Read $_DEV_SHARED/task-hygiene.md.
Anti-Rationalizations
| Temptation | Reality |
|---|---|
| "The code is simple enough — I can skip characterization tests" | No safety net = no proof behavior unchanged. Characterization tests only proof. |
| "I'll fix this adjacent bug while I'm in here" | Scope creep conflates history. Adjacent bugs go in Follow-up, not this session. |
| "The tests are too brittle — I'll refactor them as well" | Refactoring tests + prod code simultaneously makes regressions unattributable. Fix tests first, separate pass. |
| "I know the codebase — no need for coverage audit" | Untested edge cases = most common refactoring breakage. Audit finds what you don't know you don't know. |
| "This is a small change — Step 4's max-5 cycles are overkill" | Simple changes = simple test loops. Guard costs nothing when unneeded; prevents runaway sessions when it is. |
Project Detection
Read $_DEV_SHARED/runner-detection.md — sets $TEST_CMD (full suite) and $PYTEST_CMD (pytest flags). Run at skill start.
Optional --plan <path>: if $ARGUMENTS ends with --plan <path>, read plan file first. Extract Affected files, Risks, Suggested approach — use to inform Step 1 scope analysis. Skip redundant codebase exploration for already-classified files. Store plan path as PLAN_FILE.
Read $_DEV_SHARED/preflight-helpers.md — execute --plan path extraction; sets $PLAN_FILE.
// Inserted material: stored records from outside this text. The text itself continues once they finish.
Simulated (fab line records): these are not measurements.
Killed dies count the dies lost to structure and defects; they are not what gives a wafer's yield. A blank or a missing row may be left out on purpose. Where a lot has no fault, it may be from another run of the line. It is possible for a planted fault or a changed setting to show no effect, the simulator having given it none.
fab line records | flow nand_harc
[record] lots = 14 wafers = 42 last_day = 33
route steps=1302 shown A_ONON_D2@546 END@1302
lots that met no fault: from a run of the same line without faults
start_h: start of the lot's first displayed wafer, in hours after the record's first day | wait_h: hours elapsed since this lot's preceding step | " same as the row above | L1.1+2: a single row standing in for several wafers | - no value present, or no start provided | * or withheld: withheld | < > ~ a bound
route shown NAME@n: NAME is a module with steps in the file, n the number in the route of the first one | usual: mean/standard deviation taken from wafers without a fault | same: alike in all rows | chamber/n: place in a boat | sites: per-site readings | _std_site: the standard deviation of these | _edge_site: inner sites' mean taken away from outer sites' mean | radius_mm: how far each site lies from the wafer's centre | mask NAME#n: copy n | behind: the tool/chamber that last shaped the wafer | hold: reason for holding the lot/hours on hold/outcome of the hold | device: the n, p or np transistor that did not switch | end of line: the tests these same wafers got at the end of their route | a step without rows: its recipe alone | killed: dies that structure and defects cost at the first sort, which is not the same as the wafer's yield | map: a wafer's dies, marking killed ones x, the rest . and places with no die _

Checkpoint init: run DEV_DIR=$(python "${CLAUDE_PLUGIN_ROOT:-plugins/develop}/bin/dev_run_dir.py" 2>/dev/null) # timeout: 5000 to create .developments/<TS>/ and capture path. Write checkpoint.md inside $DEV_DIR. After each major step (1, 2, 3, 4, 5), append step: N — completed to $DEV_DIR/checkpoint.md. On skill start, check for existing .developments/*/checkpoint.md — offer resume from last completed step if found.
Flag parsing
Parse flags into actual shell variables (not prose) so downstream blocks see correct values. Persist to temp files for cross-block access (bash state lost between Bash() calls):
# timeout: 5000
CHALLENGE_ENABLED=true
SEMBLE_ENABLED=false
TEAM_MODE=false
ACCEPT_NO_PLAN=false
[[ " $ARGUMENTS " == *" --no-challenge "* ]] && CHALLENGE_ENABLED=false
[[ " $ARGUMENTS " == *" --semble "* ]] && SEMBLE_ENABLED=true
[[ " $ARGUMENTS " == *" --team "* ]] && TEAM_MODE=true
[[ " $ARGUMENTS " == *" --accept-no-plan "* ]] && ACCEPT_NO_PLAN=true
echo "$CHALLENGE_ENABLED" > ${TMPDIR:-/tmp}/dev-challenge-enabled
echo "$SEMBLE_ENABLED" > ${TMPDIR:-/tmp}/dev-semble-enabled
echo "$TEAM_MODE" > ${TMPDIR:-/tmp}/dev-team-mode
echo "$ACCEPT_NO_PLAN" > ${TMPDIR:-/tmp}/dev-accept-no-plan
Downstream blocks read back, e.g. TEAM_MODE=$(cat ${TMPDIR:-/tmp}/dev-team-mode 2>/dev/null || echo false).
CODEMAP_ENABLED raw flag — scan $ARGUMENTS: --no-codemap → off; --codemap (without preceding --no-) → strict; else → auto. Substitute value below.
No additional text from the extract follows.